The spring is coming. So it’s more relevant than ever to start thinking how to manage your many-to-many relationships!

The problem with relational databases

Now, if you ever worked with relational databases, this is rather trivial. But I know that many people hate relational databases because of their rigid schema requirements on your tables.

Having a fixed predefined schema can be good or bad, depending on the case. If you have a huge amount of data coming in in the form of logs, containing entries with potentially varying properties, there’s a problem.

If it’s expected that your data may not be uniform and your data entries may significantly vary, then defining all properties that a table may contain as a fixed number of nullable columns can be quite awkward, resulting in a huge number of mostly empty columns in your table. And if you store the objects just as blobs, then SQL’s query capabilities become quite useless.

Also, when your table grows huge (millions of rows), your database starts choking.

Why MongoDB?

MongoDB, being a document database, has a certain edge over relational databases because it doesn’t require a schema for each table.

Having worked for years on projects that used relational databases, it was really inspiring to start using MongoDB.

Namely, MongoDB is a document database, meaning that you don’t have to define the schema for each table (known as “collection” in MongoDB) and you can really easily insert a lot more complex objects into the database than you would be able to do with relational databases - and still execute fine-grained queries to your data almost as if t was a relattional database.

MongoDB has good query and aggregation features, making agile and combinatory queries possible similarly to SQL. With MongoDB, you can do inner joins and combine data from multiple collections (tables), similarly to SQL. Also, with MongoDB you can create pipelines out of your aggregation queries, storing results into transitional collections. This aggregation mechanism allows quite complex data transformations.

This is a concept that SQL databases don’t know and it makes MongoDB a very powerful tool.

How about big data?

When there is really lots of data in the database (and more coming in) then an essential question is, how can MongoDB handle that!

My experience is that when the collection size grows over 5 million entries, then it starts to impact MongoDB’s capability to perform queries efficiently.

Solving big data through partitioning

Now we are approaching a key point here. Creating collections in MongoDB is really easy and cheap. In MongoDB, you can have 28 000 collections in one database! And remember that “database” here is just a namespace to group collections. Therefore you can have practically an unlimited number of collections. This means that when you use MongoDB, you can and you should split data into multiple collections when your data grows big.

How does this help my laundry service corporation?

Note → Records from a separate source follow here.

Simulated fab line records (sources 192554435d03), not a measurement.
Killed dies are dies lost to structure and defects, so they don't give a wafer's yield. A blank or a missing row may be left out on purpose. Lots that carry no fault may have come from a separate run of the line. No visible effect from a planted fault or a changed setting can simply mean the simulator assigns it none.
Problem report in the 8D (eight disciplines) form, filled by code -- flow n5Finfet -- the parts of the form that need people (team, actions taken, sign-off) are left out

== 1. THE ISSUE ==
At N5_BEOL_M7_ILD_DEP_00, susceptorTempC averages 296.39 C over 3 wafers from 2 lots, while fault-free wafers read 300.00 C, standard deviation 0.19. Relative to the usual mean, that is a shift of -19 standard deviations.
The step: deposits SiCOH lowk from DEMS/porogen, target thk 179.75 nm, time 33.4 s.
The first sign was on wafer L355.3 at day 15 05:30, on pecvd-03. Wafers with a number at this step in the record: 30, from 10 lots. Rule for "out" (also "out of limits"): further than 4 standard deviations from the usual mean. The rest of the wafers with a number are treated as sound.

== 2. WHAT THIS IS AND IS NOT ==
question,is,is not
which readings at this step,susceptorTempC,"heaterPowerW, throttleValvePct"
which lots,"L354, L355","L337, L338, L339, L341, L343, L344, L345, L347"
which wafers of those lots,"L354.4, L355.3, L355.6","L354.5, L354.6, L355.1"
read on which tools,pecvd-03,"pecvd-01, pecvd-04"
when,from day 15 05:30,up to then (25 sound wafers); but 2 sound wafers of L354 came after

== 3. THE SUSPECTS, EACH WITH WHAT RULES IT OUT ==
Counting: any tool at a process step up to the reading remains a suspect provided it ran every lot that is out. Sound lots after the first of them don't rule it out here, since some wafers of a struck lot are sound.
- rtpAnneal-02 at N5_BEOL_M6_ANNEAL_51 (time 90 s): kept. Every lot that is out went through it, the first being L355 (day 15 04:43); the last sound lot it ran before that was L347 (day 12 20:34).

Let’s say that you have a laundry service corporation and you are storing all log data from all your machines into MongoDB.

Now, if you used just one table to store all logs that each laundry machine is generating, your table would blow up very soon. Luckily, with MongoDB you would easily make your laundry machine corporation scalable by storing each laundry machine’s log data into a separate table (collection), so the number of your laundry machines would equal the number of your tables.

Now, this might sound like a heresy in the old SQL world, but it’s a quite obvious solution in the world of MongoDB. You could then further partition the laundry machine data by year, having each year’s log data in their own collection that is year specific:

 collection_name = "#{machine_id}:#{year}"

Why not just use DynamoDB?

Amazon’s DynamoDB is a relatively new kid on the block. Similarly it’s a document DB that does not have schema for the table.

DynamoDB promises that you can use just one table and store everything into that table. No need to have multiple tables and you will still have fast access to your data, no matter how big it grows!

It’s still partitioning

When you look carefully into how DynamoDB actually works, it turns out that what it does is actually the same partitioning approach that I just described with MongoDB. Namely, each partition key in DynamoDB’s table actually defines another collection, similarly like you would split data into multiple collections in MongoDB.

So which is better?

When you use DynamoDB, you marry yourself to the Amazon family. This is entirely fine. The difference is that with DynamoDB, you must be on Amazon. With MongoDB, you can be on Amazon.

The other difference to DynamoDB is that DynamoDB makes it harder to execute more complex combinatory queries to your data. You will need to define your tables from early on to serve a certain query approach. If you want to make different queries later, you may be facing a major problem. With MongoDB’s powerful queries, you don’t have that problem.

Not all data is big

In any laundry service corporation, there is a need for both big data and not so big data. Actually, it may be the case that the only real need for supporting big data is when you are dealing with laundry machine logs. You also have lots of other data that isn’t so huge and isn’t also expected to grow very fast. This data could something like the customer data, employee data, financial data, inventory data etc. All kinds of other data that isn’t growing rapidly. For this kind of data, DynamoDB isn’t very suitable. You should not try to solve every problem with the same tool.

For the big data, such as laundry machine logs, you might want to use DynamoDB although that is also manageabe with MongoDB, but for the not so big data, you would be better off using some other database solution that is more competent in making agile queries, such a MongoDB. In those cases, you might want to consider even more traditional SQL databases, such as PostGRE and even some MySQL type of thing.

Just saying!

Cheers!